In some embodiments, some or all of grating vertical optical couplers 310 and 390 can be replaced by functionally similar vertical optical coupling structures, e.g., known to the persons skilled in the pertinent art. Example vertical optical coupling structures that can be used in some embodiments for this purpose are disclosed, e.g., in U.S. Pat. Nos. 8,494,315, 9,028,157, 8,604,577, 8,625,942, and 10,151,865, and in U.S. Patent Application Publication No. 2003/0235370, all of which are incorporated herein by reference in their entirety.

FIG. 4 shows a schematic top view of a photonic circuit 400 that can be a part of PIC 220 (FIG. 2) according to an alternative embodiment. In circuit 400, some of optical modulators 340 are nested to enable the use of IQ optical modulation formats, such as QPSK, DQPSK, QAM, etc. Circuit 400 also supports the use of polarization multiplexing by employing one or more grating vertical optical couplers 490.

As an example, FIG. 4 shows four nested optical modulators 340, labeled 340₁-340₄, connected between optical splitter 320 and the same grating vertical optical coupler 490. More specifically, optical modulators 340₁ and 340₂ are connected between optical planar waveguides 326₁ and 426₁ using an optical power splitter (e.g., a 3-dB splitter) 4381 and an optical power combiner 442₁. Optical modulators 3403 and 340₄ are similarly connected between optical waveguides 326₂ and 426₂ using an optical power splitter 438₂ and an optical power combiner 4422.

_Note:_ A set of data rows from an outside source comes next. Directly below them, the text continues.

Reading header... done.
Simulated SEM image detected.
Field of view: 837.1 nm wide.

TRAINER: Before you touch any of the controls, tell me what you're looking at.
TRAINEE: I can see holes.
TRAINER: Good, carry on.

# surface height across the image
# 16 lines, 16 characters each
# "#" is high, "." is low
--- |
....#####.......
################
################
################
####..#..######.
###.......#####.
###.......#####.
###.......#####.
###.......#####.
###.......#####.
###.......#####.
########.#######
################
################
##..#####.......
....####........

In operation, optical modulator 340₁ can be electrically driven to generate an in-phase (I) component of the modulated optical signal guided by optical waveguide 426₁, and optical modulator 340₂ can be electrically driven to generate a quadrature (Q) component of the modulated optical signal guided by that optical waveguide. Optical modulator 340₃ can be electrically driven to generate an I-component of the modulated optical signal guided by optical waveguide 426₂, and optical modulator 340₄ can be electrically driven to generate a Q-component of the modulated optical signal guided by that optical waveguide.

In an example embodiment, the grating vertical optical coupler 490 is configured to couple the modulated optical signal received from optical waveguide 426₁ into a first (e.g., X) polarization supported by the optical core to which the grating coupler is vertically optically end-coupled. The grating coupler 490 is further configured to couple the modulated optical signal received from optical waveguide 426₂ into a second (e.g., Y) polarization supported by that same optical core, the second polarization being orthogonal to the first polarization. As such, the grating coupler 490 operates to perform polarization multiplexing. In at least some embodiments, the grating coupler 490 can be implemented using one of the polarization-sensitive grating couplers referred to and/or disclosed in U.S. Pat. Nos. 9,244,227 and 10,365,435, both of which are incorporated herein by reference in their entirety.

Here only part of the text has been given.